# High Nitrates



## Richard Dowling (18 Aug 2011)

Hi All,

Ive made quite a few changes to my aquarium in the last month including lighting upgrade, plant increases, Introduction of EI etc. 

I have tested the water twice this week with my 6 in 1 test strips and the Nitrates are showing as on or near 100mg/l. After the first test about 4 days ago I did a 50% water change (I do 50% weekly usually) and then another 35% today including a filter clean and the Nitrates are still up near the 100mg/l mark.

An issue may be that there is a gap between 60-100mg/l so the test may not be accurate, especially if the colour isn't spot on. However the fact that the strip is turning pink would suggest there is too much Nitrate regardless of whether its 60 or 100.

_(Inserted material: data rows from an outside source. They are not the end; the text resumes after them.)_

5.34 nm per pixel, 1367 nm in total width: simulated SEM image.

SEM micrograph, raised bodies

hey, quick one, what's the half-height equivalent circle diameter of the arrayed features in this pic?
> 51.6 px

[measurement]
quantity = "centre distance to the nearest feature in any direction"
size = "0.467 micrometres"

I dont know what else to do, surely I shouldnt have to increase my water changes. Could it be the sand substrate as it cant be vac'd like gravel? I went on holiday 5 weeks ago for 2 weeks and my Father inlaw over fed my fish and there was a huge algae bloom. Ive pretty much cleared that up now apart from patches of algae in the sand which I cant get rid of. I am replacing my substrate with something a little more plant friendly soon so if it is the sand it wont be a problem for long.

Tank: 81x36x50 (125l)
Lighting: 2x18W T8 & 2x28W T5 - 8 Hours a Day
Filtration: Tetratec EX1200
Fertilizer: EI - Macro 3x Weekly, Micro 3x Weekly *
Co2: Nutrafin Natural Plant System 1bps
Water Changes: 50% Weekly


----------



## ceg4048 (19 Aug 2011)

dowheim said:
			
		

> ...I dont know what else to do..


Hi, I've got a great idea. Take your Nitrate test kit to Stonehenge when the Druids meet and burn it while they utter incantations:





This is about as useful and accurate as NO3 test kits ever get.

Why do you care about a nitrate test kit readings? Have you not proven by your In-Law's action that adding food to a tank is more problematic than adding KNO3? If you are dosing EI levels of KNO3 why on Earth would you care about nitrate levels?

The reason for doing water changes has nothing to do with Nitrate but has everything to do with removing dirt from the tank. Dirt causes algae and is dangerous to fish. As I mentioned, this is exactly what your In-Law demonstrated. 

Worrying about high nitrate levels defeats the purpose of EI, will not help you to grow better plants, and will not make your fish any healthier.

Read more about this phenomenon in ferts causing high nitrate!

Cheers,


----------



## Matt Warner (19 Aug 2011)

Ha ha ha. Ceg you really do make me laugh. I learnt this the hard way only recently by believing test kits and I was having algae problems. I thought I was dosing enough nutrients but really I wasn't dosing enough! Nitrate kits in particular are ridiculously inaccurate unless you are willing to spend stupid money! As long as you are exceeding the target value of nutrients then you don't need to worry because you know that you are dosing enough to meet the plants requirements.


----------



## George Farmer (19 Aug 2011)

Indeed.  I've not used a NO3 test kit in over 7 years. 

Try not to worry about it, but worry more about providing appropriate lighting, CO2, circulation etc.


----------



## Matt Warner (19 Aug 2011)

One thing I have learnt from the planted tank journey, is look at what your plants are telling you, not what a test kit is telling you. Your plants will be the first to indicate when there is a problem. 
Cheers


----------



## Matt Warner (19 Aug 2011)

I just have a funny image of everyone going to Stonehenge to burn their test kits    
Maybe UKAPS could arrange a test kit burning ritual


----------



## Richard Dowling (24 Aug 2011)

Thanks for your help guys, to be honest I know so little about Chemical Ferts that I didnt realise they would have an effect on Nitrates. I did think for a moment that Potassium Nitrate must contain Nitrate (I know Im a Genius!!) but I presumed that Ferts shouldnt cause levels of Nitrate that are labled dangerous on the test kit.

Im just trying to figure out why im having algae issues. Instead of Black Brush Algae its now all turning bright slimey green. I'll have to get my pressurised System up and running when my Reg arrives and see if that makes a difference. If my problems are not EI related I presume it must be inconsistent CO2. If its not that I have no Idea!


----------



## ceg4048 (24 Aug 2011)

dowheim said:
			
		

> ...its now all turning bright slimey green...


Err..that means you don't have enough NItrates, or that your filter is dirty. I suggest you clean your filter if not done already and add more Potassium Nitrate.

Cheers,


----------